Herb Scarf

Sterling Professor of Economics

 
Herb ScarfHerb Scarf, A.B. Temple University, Ph.D. Princeton University, faculty member at Yale since 1963, following three years at the Rand Corporation and six at Stanford University: you are a superb mathematician who has made fundamental contributions to economics and management science. Your powers as a mathematician were evident early on when, as a high school student at South Philadelphia for Boys– a school so scary you never went to class but simply took the exams - you emerged from nowhere to win the Pennsylvania State Mathematics Competition, astonishing all aspirants. Later, at Temple, you placed in the top ten in the Putnam Competition, again amazing people who believed that someone relatively untrained could not be so mathematically sophisticated. While still a graduate student at Princeton you published your first paper in the Proceedings at the National Academy of Sciences –another extraordinary achievement.

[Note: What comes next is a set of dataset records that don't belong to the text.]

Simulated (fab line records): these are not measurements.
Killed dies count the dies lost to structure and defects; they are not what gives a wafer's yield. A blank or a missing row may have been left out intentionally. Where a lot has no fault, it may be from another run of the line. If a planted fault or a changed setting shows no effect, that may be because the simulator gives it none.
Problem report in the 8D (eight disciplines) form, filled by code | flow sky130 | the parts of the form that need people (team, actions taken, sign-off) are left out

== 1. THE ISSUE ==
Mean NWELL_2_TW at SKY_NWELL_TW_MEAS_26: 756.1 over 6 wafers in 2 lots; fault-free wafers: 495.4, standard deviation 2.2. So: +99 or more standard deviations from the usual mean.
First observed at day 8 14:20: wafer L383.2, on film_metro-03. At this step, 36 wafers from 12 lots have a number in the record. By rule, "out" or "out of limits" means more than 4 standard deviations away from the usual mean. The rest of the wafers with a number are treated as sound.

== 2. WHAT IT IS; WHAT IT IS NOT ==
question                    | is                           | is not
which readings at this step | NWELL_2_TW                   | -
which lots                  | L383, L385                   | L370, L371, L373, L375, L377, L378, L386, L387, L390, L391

All that early promise has been borne out in your later distinguished accomplishments. Your pioneering work on optimal inventory control is the foundation of that subject. Your algorithm for computing general equilibrium is at the core of the flourishing field of applied general equilibrium, which your collaboration with students and colleagues created, and which is now widely used to estimate the effects of public policy. Your ambitious research agenda in integer programming, motivated by the discreteness of many business problems, has provided algorithms that not only give a solution, but deepen the user’s understanding of the particular problem faced, and has attracted a growing group of talented investigators both in economics and computer science.

For all of these fundamental and sustained contributions to theory in operations research and management sciences you have been recognized by your membership in the National Academy of Sciences and by the award of the John von Neumann Medal

 In everything you do, your quality of mind is widely admired. When you were made a Distinguished Fellow of the American Economics Association your biographers noted that you “evolve a style of time-intensive full engagement” with the most challenging problems, and then with infinite patience and inventiveness, sometimes over a period of years, work to understand their essential elements, craft elegant and ingenious solutions, and explain your findings. Your oral and written expositions are models of clarity of thought and courtesy to your audience. Perhaps this is part of what makes you such a superb teacher, one whose respect and care for students has made you a role model for generations of graduate students and a legend among undergraduates.
 
Although you have sustained a research agenda throughout your entire career, and the intellectual problems you have engaged have become part of the fabric of your life, you have nevertheless also served your school and your profession, as director of the Cowles Foundation and director of the Division of Social Sciences at Yale, and as chairman of the section of Economic Sciences at the National Academy of Sciences. Mathematical theorist though you are, you are at ease in the world of humanities and arts. Your friends know you as an avid reader, devotee of the arts, and a friend and supporter of writers and artists who are a part of your wide circle of friends. Now as you retire from Yale to continue the highest form of play—mathematical thinking—as well as the magical entertainments of high culture—your colleagues send you off with the hope that you will sustain in the future the algorithm you have discovered for personal equilibrium.